Search code examples
pythonscikit-learnpipeline

Binding outputs of transformers in FeatureUnion


New to python and sklearn so apologies in advance. I have two transformers and I would like to gather the results in a `FeatureUnion (for a final modelling step at the end). This should be quite simple but FeatureUnion is stacking the outputs rather than providing an nx2 array or DataFrame. In the example below I will generate some data that is 10 rows by 2 columns. This will then generate two features that are 10 rows by 1 column. I would like the final feature union to have 10 rows and 1 column but what I get are 20 rows by 1 column.

I will try to demonstrate with my example below:

some imports

import numpy as np
import pandas as pd
from sklearn import pipeline
from sklearn.base import TransformerMixin

some random data

df = pd.DataFrame(np.random.rand(10, 2), columns=['a', 'b'])

a custom transformer that selects a column

class Trans(TransformerMixin):
    def __init__(self, col_name):
        self.col_name = col_name
    def fit(self, X):
        return self                                                                    
    def transform(self, X):                                                           
        return X[self.col_name]

a pipeline that uses the transformer twice (in my real case I have two different transformers but this reproduces the problem)

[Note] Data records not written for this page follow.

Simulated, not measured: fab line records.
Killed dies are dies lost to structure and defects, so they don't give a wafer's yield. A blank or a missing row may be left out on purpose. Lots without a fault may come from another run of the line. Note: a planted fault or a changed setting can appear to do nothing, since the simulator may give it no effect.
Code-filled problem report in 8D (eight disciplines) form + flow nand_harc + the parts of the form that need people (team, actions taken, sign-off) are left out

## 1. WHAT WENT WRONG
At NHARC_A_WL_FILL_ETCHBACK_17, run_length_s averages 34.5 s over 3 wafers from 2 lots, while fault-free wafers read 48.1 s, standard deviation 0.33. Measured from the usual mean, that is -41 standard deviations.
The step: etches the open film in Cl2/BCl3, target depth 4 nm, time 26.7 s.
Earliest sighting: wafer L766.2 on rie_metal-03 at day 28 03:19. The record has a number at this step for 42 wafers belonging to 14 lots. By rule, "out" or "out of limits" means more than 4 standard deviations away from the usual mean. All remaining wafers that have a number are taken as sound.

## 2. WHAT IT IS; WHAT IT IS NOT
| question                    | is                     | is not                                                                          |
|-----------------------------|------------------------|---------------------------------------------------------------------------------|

pipe = pipeline.FeatureUnion([
    ('select_a', Trans('a')),
    ('select_b', Trans('b'))
    ])

now i use the pipeline but it returns an array of twice the length

pipe.fit_transform(df).shape

(20,)

however I would like an array with dimensions (10, 2).

Quick fix?


Solution

  • The transformers in the FeatureUnion need to return 2-dimensional matrices, however in your code by selecting a column, you are returning a 1-dimensional vector. You could fix this by selecting the column with X[[self.col_name]].